The surface roughness (R_a) was measured with the help of a noncontact optical profilometer. The elemental composition is characterized by the help of EDS. Further, the contact angle is measured for the wettability study, i.e., hydrophilicity and hydrophobicity of the polished surface. It is inspected using a goniometer utilizing the sessile method of contact angle measurement. For this purpose, a water drop of 2 µl is placed over the workpiece surface before and after EP [18]. The contact angle can be utilized to calculate the surface energy of the metallic workpiece surface [19]. An angle greater than 90° signifies a hydrophobic surface, and a lesser than 90° signifies hydrophilic.
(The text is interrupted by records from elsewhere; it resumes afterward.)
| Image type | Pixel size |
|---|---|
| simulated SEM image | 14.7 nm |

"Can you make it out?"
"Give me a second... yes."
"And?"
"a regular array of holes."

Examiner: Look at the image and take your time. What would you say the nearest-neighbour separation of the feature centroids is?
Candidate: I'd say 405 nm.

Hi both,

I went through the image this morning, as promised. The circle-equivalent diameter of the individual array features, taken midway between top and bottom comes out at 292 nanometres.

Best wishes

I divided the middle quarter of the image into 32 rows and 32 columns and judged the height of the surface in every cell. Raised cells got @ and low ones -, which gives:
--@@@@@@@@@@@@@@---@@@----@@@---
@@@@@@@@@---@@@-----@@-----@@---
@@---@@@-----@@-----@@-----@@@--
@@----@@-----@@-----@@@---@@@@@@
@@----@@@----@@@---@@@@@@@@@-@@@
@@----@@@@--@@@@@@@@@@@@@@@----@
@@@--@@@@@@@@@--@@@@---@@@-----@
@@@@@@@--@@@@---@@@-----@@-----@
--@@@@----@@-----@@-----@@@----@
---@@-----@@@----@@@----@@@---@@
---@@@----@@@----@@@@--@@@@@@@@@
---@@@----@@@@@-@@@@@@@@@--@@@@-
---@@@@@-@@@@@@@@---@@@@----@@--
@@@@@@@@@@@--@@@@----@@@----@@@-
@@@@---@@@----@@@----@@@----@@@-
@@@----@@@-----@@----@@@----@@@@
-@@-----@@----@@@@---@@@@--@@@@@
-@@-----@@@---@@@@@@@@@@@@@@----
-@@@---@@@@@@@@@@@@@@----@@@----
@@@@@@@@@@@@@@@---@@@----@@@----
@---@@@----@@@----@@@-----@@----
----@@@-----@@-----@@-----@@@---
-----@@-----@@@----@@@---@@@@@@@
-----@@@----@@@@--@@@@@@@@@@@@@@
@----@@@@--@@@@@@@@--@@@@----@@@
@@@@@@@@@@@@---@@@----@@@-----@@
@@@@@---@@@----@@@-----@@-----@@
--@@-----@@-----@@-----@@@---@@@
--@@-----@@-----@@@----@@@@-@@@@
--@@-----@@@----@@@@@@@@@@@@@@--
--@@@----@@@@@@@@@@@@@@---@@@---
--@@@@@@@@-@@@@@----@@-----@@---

X-ray photoelectron spectroscopy (XPS) analysis is carried out to study the surface elemental composition before and after EP. The measured XPS spectra were calibrated with respect to C 1 s (284.8 eV) adventitious peak, and the samples were scanned from 0 to 1200 eV with a step size of 1 eV. Higher-resolution spectra are conducted for iron, nickel, and oxygen elements. The Gaussian function is used for background correction.

Corrosion analysis is performed by utilizing the Tafel polarization curve by conducting experiments in potentiostat. The potential is varied from − 250 to + 250 mV vs. Ag/AgCl with respect to the corrosion potential at a scan rate of 10 mVs⁻¹ using 3.5 wt.% of NaCl solution [20]. Various parameters like corrosion potential (E_corr) and corrosion current density (I_corr) are evaluated from the experimental curve. Table 2 shows the operating conditions during various operations performed to analyze the electropolished surface.

Table 2 Operating conditions

3 Results and discussions

EP is performed on the maraging steel 300 sheet. The organic electrolyte consisting of acetic acid and perchloric acid is mixed in a volume ratio of 3:1. The setup for EP is indigenously designed and fabricated. It consists of electrolytes with electrodes. The effect of different parameters such as polishing time, temperature, agitation on surface roughness, and surface reflectance are investigated. The results are discussed in the following subsections.

3.1 Anodic polarization behavior of maraging steel

Linear sweep voltammetry (LSV) is performed to determine the anodic polarization behavior of maraging steel, as shown in Fig. 4. Three electrodes system is used to select the region of EP. The polarization curve is conducted by varying the potential from 10 to 0 V with a scan rate of 10 mV/s [21]. The polarization curve obtained in acetic acid and perchloric acid solution in maraging steel consists of three regions (Fig. 4). The region between 3 and 4 V is the active region (I) in which current increases with increased potential. The corresponding potential of 3 V is termed activation potential (E_a). The region between 4 and 6.2 V is the passive region (II), where the current is stable for an increase in voltage. The corresponding potential of 4 V is termed passivation potential (E_p). After this region, the current increases rapidly in the transpassive region (III). The corresponding potential of 6.2 V is termed breakdown potential (E_b). Three sets of experiments are performed to measure the breakdown voltage. An almost similar anodic polarization behavior of maraging steel in acetic acid and perchloric acid is observed for all three experimentations, with the breakdown voltage measured at 6.2 ± 0.3 V.

Fig. 4

Anodic polarization behavior of maraging steel in acetic acid and perchloric acid with breakdown voltage at 6.2 ± 0.3 V (after three repetitions)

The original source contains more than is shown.